Ms Koh said it also encourages her to have more children.
Changi Airport is one of the 34 workplaces that has benefited from grants provided by the Ministry of Social and Family Development.
Childcare centres located within government buildings can receive a one-off capital grant for conversion at 20 per cent of total cost, currently capped at S$52,700.
Childcare centres located within government buildings can receive a one-off capital grant for conversion at 20 per cent of total cost, currently capped at S$52,700.
Those sited within a commercial building can receive one-off capital grant for the purchase of furnishings and equipment, currently capped at S$50,700.
It is part of efforts to make the workplace more pro-family.
Robin Goh, assistant vice president of corporate communications at Changi Airport Group, said: "It gives our employees a peace of mind well knowing that their children are in good care, and again in terms of proximity very close to them and of course with that peace of mind, our employees can of course do their work better and be more productive."

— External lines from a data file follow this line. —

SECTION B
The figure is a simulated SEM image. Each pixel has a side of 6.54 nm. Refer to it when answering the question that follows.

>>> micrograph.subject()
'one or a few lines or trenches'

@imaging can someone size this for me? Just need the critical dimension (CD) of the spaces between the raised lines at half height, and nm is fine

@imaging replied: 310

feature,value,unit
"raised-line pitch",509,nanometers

This childcare centre has been operating since 2006 and is the only centre within Changi Airport.
It caters up to 140 students and there's already strong demand for more places, with about 50 children on the waiting list since the start of the year.
The ministry aims to increase the number of childcare centres in workplaces.
Nine employers and building owners voiced interest when the ministry launched an information kit on the grants last May.
But only one decided to set up a childcare centre this year.
Madam Halimah said: "The challenge for many of these childcare centres who want to set up is that it can be quite pricey for them in terms of the rental cost, particularly in commercial buildings so that is their concern.
"Employers should think for themselves to think that this is a win-win strategy for them to attract and retain talent you see."
For now, the ministry aims to see about five workplace childcare centres being set up every year.
Madam Halimah said: "We aim to have at least about five per year, so you see, the aim is modest but we feel that is one source we feel it is to be supplemented by the other efforts to set up childcare centres near the homes."
The ministry also wants to address issues beyond access to childcare.
Madam Halimah said, "It has to be accessible, if it is too far, it is no use to families. It has to be affordable, if it is too expensive, then it is prohibitive as well, and thirdly it has to be of certain quality so we try. We are improving all these three prongs so the Marriage and Parenthood package may address some of these."
Workplace childcare centres currently make up 27 per cent of all child care centres.
As of this year, there are a total of 272 workplace childcare centres. This is about 20 per cent more than 2010 when there were 223 workplace childcare centres.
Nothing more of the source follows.